[Fwd: Re: NYP and its writers]

Katha Pollitt kpollitt at thenation.com
Sat Nov 13 19:29:56 PST 1999


Steve Perry wrote:
>
> Katha Pollitt wrote:
> >I like David Corn too, but I think he's making a mistake writing for
> >NYP. It certainly isn't increasing his visibility, reputation,production
> >of influential writing-- or number of sane readers either!
>
> the phrase that sticks out is "production of influential writing."
> what could be less influential at this point than writing for mags
> like the nation, the progressive, in these times, or mother jones,
> small-circ publications whose reader base consists largely of
> the very people most predisposed to agree with writers on the left?
> i should add--and pardon my primitivism--that i think any worthy
> measure of "influence" should include the effort to speak to those
> who are not already part of the choir.

Well, I certainly agree that writing for the left press one reaches a small audience--that's one reason I write for other places too, as all nation writers do. But opinion journals are not just about influencing their readers,they're about shaping a debate within a political tendency and about influencing the larger public debate by focusing arguments in one place. The Weekly Standard has a small readership , but it's had a huge influence because it makes a particular strand of rightwing politics visible in a way it wasn't before. Of course, it helps to have rupert Murdoch as your publisher!

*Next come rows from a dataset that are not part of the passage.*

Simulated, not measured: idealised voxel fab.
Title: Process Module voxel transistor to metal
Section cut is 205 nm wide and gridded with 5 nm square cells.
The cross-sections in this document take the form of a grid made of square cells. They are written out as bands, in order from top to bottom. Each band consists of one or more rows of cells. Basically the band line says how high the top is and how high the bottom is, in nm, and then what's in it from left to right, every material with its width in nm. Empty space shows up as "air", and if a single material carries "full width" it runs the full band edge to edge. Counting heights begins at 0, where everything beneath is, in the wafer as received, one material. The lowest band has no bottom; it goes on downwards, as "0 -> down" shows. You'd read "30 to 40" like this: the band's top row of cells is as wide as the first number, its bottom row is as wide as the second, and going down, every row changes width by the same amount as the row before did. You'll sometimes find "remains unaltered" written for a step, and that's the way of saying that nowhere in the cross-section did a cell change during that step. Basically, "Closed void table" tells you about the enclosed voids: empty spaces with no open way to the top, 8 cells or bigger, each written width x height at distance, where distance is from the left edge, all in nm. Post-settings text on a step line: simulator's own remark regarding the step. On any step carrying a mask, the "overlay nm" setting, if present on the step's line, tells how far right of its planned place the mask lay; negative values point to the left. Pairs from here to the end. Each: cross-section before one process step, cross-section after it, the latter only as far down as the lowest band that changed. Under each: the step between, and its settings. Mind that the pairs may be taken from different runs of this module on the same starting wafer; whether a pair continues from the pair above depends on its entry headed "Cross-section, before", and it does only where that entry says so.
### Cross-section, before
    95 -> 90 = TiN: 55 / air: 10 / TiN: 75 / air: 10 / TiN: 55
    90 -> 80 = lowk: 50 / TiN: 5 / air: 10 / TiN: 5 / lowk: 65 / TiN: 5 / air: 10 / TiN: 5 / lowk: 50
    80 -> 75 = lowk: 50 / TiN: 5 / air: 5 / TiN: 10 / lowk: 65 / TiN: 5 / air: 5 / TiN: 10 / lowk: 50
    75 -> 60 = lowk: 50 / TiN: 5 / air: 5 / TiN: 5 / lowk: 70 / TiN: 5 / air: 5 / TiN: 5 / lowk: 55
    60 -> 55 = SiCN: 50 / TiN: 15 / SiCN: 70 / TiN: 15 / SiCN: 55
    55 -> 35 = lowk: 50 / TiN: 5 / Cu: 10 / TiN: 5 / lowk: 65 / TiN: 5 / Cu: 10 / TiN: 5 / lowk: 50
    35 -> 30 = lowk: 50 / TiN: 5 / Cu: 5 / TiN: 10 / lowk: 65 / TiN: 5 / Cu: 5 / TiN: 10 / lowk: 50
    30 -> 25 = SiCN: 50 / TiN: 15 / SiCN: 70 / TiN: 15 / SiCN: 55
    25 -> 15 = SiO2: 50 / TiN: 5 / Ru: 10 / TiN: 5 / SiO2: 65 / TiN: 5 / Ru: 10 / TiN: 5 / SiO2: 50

But the question on the table is not so much whether one should write at all for rightwing papers but how much one should identify with them (an occasional Op-Ed or news story like jeff wrote about the racist cop is different than a column). And then there is the question of what one writes there. How attacking the left in a rightwing paper expands the influence of the left is mysterious to me--why not attack the Right in a rightwing paper? why attack the nation in NYP but NEVER NYP in the Nation (or anywhere else)? Seems to me Alex does not challenge the preconceptions of his NYP readers as much as he panders to their spleen and self-satisfaction--their image of themselves as macho iconoclasts.

I have many differences with Christopher Hitchens, but I think he does a much better job of challenging his readers' preconceptions in his Vanity Fair column -- for instance, he writes in a serious and passionate and really informed way about the death penalty, which for VF's complacent don'tbothermeI'mmakingmoney readers is probably a mental stretch. By contrast, Alex used the execution of Karla Faye Tucker to bash the liberal women's movement (and give Pat Robertson a bouquet -- although robertson is virulently pro-death penalty and only made an exception for tucker because she was a bornagain. If she'd found Moses instead of jesus he'd have given her the lethal injection himself!). What Alex didn't do is say ANYTHING that would make a pro-deathpenalty reader think again or someone who didn't care question their indifference.